When we store information in some kind of
circuit or device, we not only need some way to store and retrieve it, but
also to locate precisely where in the device that it is. Most, if not
all, memory devices can be thought of as a series of mail boxes, folders in
a file cabinet, or some other metaphor where information can be located in a
variety of places. When we refer to the actual information being stored in
the memory device, we usually refer to it as the data. The location
of this data within the storage device is typically called the address,
in a manner reminiscent of the postal service.
With some types of memory devices, the address in which certain data is
stored can be called up by means of parallel data lines in a digital circuit
(we'll discuss this in more detail later in this lesson). With other types
of devices, data is addressed in terms of an actual physical location on the
surface of some type of media (the tracks and sectors of
circular computer disks, for instance). However, some memory devices such as
magnetic tapes have a one-dimensional type of data addressing: if you want
to play your favorite song in the middle of a cassette tape album, you have
to fast-forward to that spot in the tape, arriving at the proper spot by
means of trial-and-error, judging the approximate area by means of a counter
that keeps track of tape position, and/or by the amount of time it takes to
get there from the beginning of the tape. The access of data from a storage
device falls roughly into two categories: random access and
sequential access. Random access means that you can quickly and
precisely address a specific data location within the device, and non-random
simply means that you cannot. A vinyl record platter is an example of a
random-access device: to skip to any song, you just position the stylus arm
at whatever location on the record that you want (compact audio disks so the
same thing, only they do it automatically for you). Cassette tape, on the
other hand, is sequential. You have to wait to go past the other songs in
sequence before you can access or address the song that you want to skip to.

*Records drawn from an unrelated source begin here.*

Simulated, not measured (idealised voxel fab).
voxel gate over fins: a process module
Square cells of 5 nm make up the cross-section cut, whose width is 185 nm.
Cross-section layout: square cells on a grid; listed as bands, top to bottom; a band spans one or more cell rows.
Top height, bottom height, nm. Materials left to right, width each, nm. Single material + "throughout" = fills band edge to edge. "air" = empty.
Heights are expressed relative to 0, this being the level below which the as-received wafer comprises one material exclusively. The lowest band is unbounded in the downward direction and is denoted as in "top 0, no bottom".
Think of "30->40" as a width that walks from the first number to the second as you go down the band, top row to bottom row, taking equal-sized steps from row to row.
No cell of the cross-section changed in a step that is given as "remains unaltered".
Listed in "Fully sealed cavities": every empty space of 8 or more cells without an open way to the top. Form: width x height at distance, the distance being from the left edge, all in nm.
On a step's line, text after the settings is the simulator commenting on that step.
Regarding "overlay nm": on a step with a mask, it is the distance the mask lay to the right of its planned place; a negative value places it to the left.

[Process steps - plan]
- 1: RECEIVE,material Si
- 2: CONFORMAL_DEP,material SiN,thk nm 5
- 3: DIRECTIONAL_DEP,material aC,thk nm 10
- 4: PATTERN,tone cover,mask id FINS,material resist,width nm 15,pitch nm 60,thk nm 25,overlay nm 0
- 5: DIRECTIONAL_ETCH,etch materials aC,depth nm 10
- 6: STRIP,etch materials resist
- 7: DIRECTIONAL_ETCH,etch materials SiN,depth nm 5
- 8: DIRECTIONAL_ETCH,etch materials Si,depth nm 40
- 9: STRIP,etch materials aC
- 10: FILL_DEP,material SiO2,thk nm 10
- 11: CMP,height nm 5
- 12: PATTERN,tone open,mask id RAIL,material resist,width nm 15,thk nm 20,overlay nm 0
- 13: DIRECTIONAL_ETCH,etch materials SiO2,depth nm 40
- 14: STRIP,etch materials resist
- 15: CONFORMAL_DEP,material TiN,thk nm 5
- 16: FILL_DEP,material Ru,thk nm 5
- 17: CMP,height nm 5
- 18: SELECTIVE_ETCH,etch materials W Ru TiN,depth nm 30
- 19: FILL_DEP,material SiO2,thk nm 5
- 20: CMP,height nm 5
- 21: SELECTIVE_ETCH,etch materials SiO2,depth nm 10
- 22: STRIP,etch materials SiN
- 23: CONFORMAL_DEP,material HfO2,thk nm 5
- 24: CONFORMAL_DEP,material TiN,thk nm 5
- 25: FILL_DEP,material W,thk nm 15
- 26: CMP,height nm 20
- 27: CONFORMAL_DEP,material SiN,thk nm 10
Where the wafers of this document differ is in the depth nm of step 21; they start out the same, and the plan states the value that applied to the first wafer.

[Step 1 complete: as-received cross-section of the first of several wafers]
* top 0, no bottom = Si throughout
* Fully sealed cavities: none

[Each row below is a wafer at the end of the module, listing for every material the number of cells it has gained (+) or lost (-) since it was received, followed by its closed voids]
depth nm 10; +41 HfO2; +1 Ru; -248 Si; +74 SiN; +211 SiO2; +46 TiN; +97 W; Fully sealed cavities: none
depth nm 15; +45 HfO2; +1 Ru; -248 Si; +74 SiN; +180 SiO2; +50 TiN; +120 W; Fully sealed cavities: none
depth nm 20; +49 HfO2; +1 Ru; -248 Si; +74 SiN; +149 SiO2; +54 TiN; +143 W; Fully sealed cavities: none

The process of storing a piece of data to a memory device is called
writing, and the process of retrieving data is called reading.
Memory devices allowing both reading and writing are equipped with a way to
distinguish between the two tasks, so that no mistake is made by the user
(writing new information to a device when all you wanted to do is see what
was stored there). Some devices do not allow for the writing of new data,
and are purchased "pre-written" from the manufacturer. Such is the case for
vinyl records and compact audio disks, and this is typically referred to in
the digital world as read-only memory, or ROM. Cassette audio and
video tape, on the other hand, can be re-recorded (re-written) or purchased
blank and recorded fresh by the user. This is often called read-write
memory.
Another distinction to be made for any particular memory technology is
its volatility, or data storage permanence without power. Many electronic
memory devices store binary data by means of circuits that are either
latched in a "high" or "low" state, and this latching effect holds only as
long as electric power is maintained to those circuits. Such memory would be
properly referred to as volatile. Storage media such as magnetized
disk or tape is nonvolatile, because no source of power is needed to
maintain data storage. This is often confusing for new students of computer
technology, because the volatile electronic memory typically used for the
construction of computer devices is commonly and distinctly referred to as
RAM (Random Access Memory). While RAM memory is
typically randomly-accessed, so is virtually every other kind of memory
device in the computer! What "RAM" really refers to is the
volatility of the memory, and not its mode of access. Nonvolatile memory
integrated circuits in personal computers are commonly (and properly)
referred to as ROM (Read-Only Memory), but their
data contents are accessed randomly, just like the volatile memory circuits!
Finally, there needs to be a way to denote how much data can be stored by
any particular memory device. This, fortunately for us, is very simple and
straightforward: just count up the number of bits (or bytes, 1 byte = 8
bits) of total data storage space. Due to the high capacity of modern data
storage devices, metric prefixes are generally affixed to the unit of bytes
in order to represent storage space: 1.6 Gigabytes is equal to 1.6 billion
bytes, or 12.8 billion bits, of data storage capacity. The only caveat here
is to be aware of rounded numbers. Because the storage mechanisms of many
random-access memory devices are typically arranged so that the number of
"cells" in which bits of data can be stored appears in binary progression
(powers of 2), a "one kilobyte" memory device most likely contains 1024 (2
to the power of 10) locations for data bytes rather than exactly 1000. A "64
kbyte" memory device actually holds 65,536 bytes of data (2 to the 16th
power), and should probably be called a "66 Kbyte" device to be more
precise. When we round numbers in our base-10 system, we fall out of step
with the round equivalents in the base-2 system. |